Mortgage insurance USA
Coming up with the down payment is a common challenge for many prospective homebuyers. Many loan programs require minimum 20% down payments, so some borrowers find home ownership unaffordable.
Whether it's called “private mortgage insurance” (PMI) or just “mortgage insurance” (MI), mortgage insurance is a policy that protects the lender if you default on your loan. Don't confuse PMI with credit life insurance. Mortgage insurance won't pay your mortgage each month should you become disabled, unemployed, or deceased, and pays nothing to you or any of your beneficiaries.
PMI protects the lender on most nongovernment loan programs and, in most cases, a down payment of less than 20% requires PMI at an extra cost (monthly premium).
For loans directly backed by the government, such as FHA loans, all borrowers must pay into a self-insuring mortgage insurance pool to offset costs associated with other borrowers' defaults. While the FHA version is more like an annual-premium policy, paid at the time of closing, the up-front cost can be financed into the loan amount (which makes it tax-deductible).
For others government-backed loans, such as VA or USDA-backed loans, the government covers the risks of default, so MI policies are not required.
Mortgage insurance costs vary, depending on the down payment and the type of loan.
Lenders typically require mortgage insurance on loans in which the borrower makes an initial down payment of less than 20%. Simply put, MI allows a buyer to put less money down in exchange for a monthly premium. With FHA loans, borrowers can put down as little as 3.5% of a home's appraised value with the help of MI.
Mortgage insurance comes at a high price, however. A buyer who makes a 5% down payment and takes out a $200, 000 mortgage could pay about $156 per month or $1, 872 a year in MI.

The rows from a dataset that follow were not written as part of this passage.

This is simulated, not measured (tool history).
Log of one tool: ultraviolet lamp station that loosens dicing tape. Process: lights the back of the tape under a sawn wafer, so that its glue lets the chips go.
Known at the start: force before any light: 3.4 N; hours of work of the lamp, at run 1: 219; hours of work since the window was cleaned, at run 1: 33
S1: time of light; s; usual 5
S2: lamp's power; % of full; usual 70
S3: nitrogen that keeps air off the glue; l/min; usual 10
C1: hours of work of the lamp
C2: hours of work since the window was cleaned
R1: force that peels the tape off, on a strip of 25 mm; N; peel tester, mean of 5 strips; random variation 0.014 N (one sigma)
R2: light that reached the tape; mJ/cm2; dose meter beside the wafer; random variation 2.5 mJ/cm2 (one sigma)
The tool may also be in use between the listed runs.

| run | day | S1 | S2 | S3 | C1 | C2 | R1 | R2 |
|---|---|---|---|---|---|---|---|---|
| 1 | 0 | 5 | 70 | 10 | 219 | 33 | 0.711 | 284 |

Mortgage insurance typically can be cancelled once your loan is paid down to a certain percent of the value (LTV). Exceptions exist, however. The mortgage insurance on FHA loans with case numbers assigned after June 3, 2013 can last as long as you have the loan.
Two factors work in your favor when it comes to building enough equity to cancel your mortgage insurance:
- Amortization - the process of paying off your mortgage
- Appreciation - the increase in the value of your home over time
Before you commit to paying mortgage insurance, find out the requirements for cancellation from your lender. Your loan documents should include a PMI disclosure form that explains the details of the policy.
Refinance Your Way Out of MI
If you are considering refinancing, you should make sure the savings outweigh the costs. Remember, refinancing often comes with closing costs, appraisals, title searches, and underwriting fees.
If you have a current FHA loan, refinancing to remove your mortgage insurance could lower your monthly payment, even if the new loan's interest rate is a little higher.